The old wisdom holds that New York City suburbs, whatever appeal they offer in terms of the schools or other “low but solid” attractions, can’t compete with the city on culture. I wonder if that’s still true. Many of us left suburbia years ago because of its indifference to literature, live music, theater, and independent movie houses. We may not have gone to shows every week, but we liked the idea of being around people who did. Now, though, the choice between suburban and city living, with respect to high culture, looks less like indifference versus reverence than indifference versus hostility. Urban-based movements such as #MeToo and Black Lives Matter have put high culture on the defensive. You don’t find, in the suburbs, literal attacks on the City Beautiful movement’s legacy of grandeur in public art. It’s less painful, too, when a community museum or library operates in apology-tour mode than when a world-class cultural institution does so. These acts of hostility to high culture seem like micro-versions of the 1963 demolition of Beaux-Arts old Penn Station relived again and again. Suburbs may be boring, but they’re also relatively vandalism-free—both literally and figuratively.
Not all suburbs are equal. In their demographic profile, Connecticut suburbs resemble a sprawled-out Sunbelt exurb; but design-wise, they resemble old cities like Boston, which was laid out before the advent of the automobile. Architecturally, suburbs don’t offer much in the way of showpiece train stations and skyscrapers. At their best, though, they present the charms of the vernacular in abundance.
Stone walls are a glory of New England vernacular design. I’m speaking of dry-laid (no mortar) walls made of weathered fieldstone. They frame old houses and wind through forested areas of the Connecticut suburbs—actually, re-forested areas, former farm properties demarcated by stone walls that have since been absorbed by nature. Necessity prompted their construction, but they enhance the landscape just as much as walls built for aesthetic purposes.

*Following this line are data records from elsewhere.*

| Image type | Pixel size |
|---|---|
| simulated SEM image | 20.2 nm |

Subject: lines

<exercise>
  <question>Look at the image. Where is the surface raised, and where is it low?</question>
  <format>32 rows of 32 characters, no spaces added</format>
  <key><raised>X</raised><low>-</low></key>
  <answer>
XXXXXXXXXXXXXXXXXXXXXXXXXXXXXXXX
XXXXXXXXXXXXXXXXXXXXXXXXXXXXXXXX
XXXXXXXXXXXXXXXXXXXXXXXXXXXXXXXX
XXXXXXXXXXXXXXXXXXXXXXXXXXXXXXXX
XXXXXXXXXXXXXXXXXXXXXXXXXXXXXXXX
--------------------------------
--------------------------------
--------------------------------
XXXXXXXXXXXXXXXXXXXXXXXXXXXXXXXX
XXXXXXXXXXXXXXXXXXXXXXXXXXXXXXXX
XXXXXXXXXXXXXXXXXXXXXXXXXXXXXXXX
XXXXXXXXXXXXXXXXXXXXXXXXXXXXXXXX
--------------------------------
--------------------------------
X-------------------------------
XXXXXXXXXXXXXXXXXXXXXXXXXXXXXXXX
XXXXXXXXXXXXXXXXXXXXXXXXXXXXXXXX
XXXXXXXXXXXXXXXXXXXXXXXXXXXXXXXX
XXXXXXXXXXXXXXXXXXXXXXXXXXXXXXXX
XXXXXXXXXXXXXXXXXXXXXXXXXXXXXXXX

In spring and summer, stone walls blend with the green. In autumn, they set off falling leaves’ radiance. In winter, they match the color of leafless tree trunks. Stone walls express the spirit of localism by reflecting community trust. They’re fragile—yet delinquent teenagers aren’t knocking them over.
By 1871, according to a federal government study, the northeastern U.S. was host to over 250,000 miles of stone walls. The walls are an extraordinary achievement, given the dire shortage of manpower and machines during colonial times, when most of them were built. Incidentally, new arrivals during the recent outmigration might be interested to know that Connecticut built New York, or much of it. The brownstone quarry in Portland, just south of Hartford, yielded material for thousands of row houses. Long closed, the quarry is now a water park.
Understated good taste is another virtue, along with hard work and Yankee ingenuity (stimulated by the urge to find a way around hard work), evoked by the New England stone wall. Somehow a handsome stone wall, with its lichen patina and the rocks arranged to look as if they were piled up almost at random, hearkens back to old-money WASP culture.
Connecticut’s current governor, Ned Lamont, is a blue-blooded descendant of one of J. P. Morgan Jr.’s close associates. Politically, of course, the WASPs aren’t what they used to be, but their cultural legacy persists more than is commonly appreciated. In twenty-first-century Connecticut, antique is still a verb.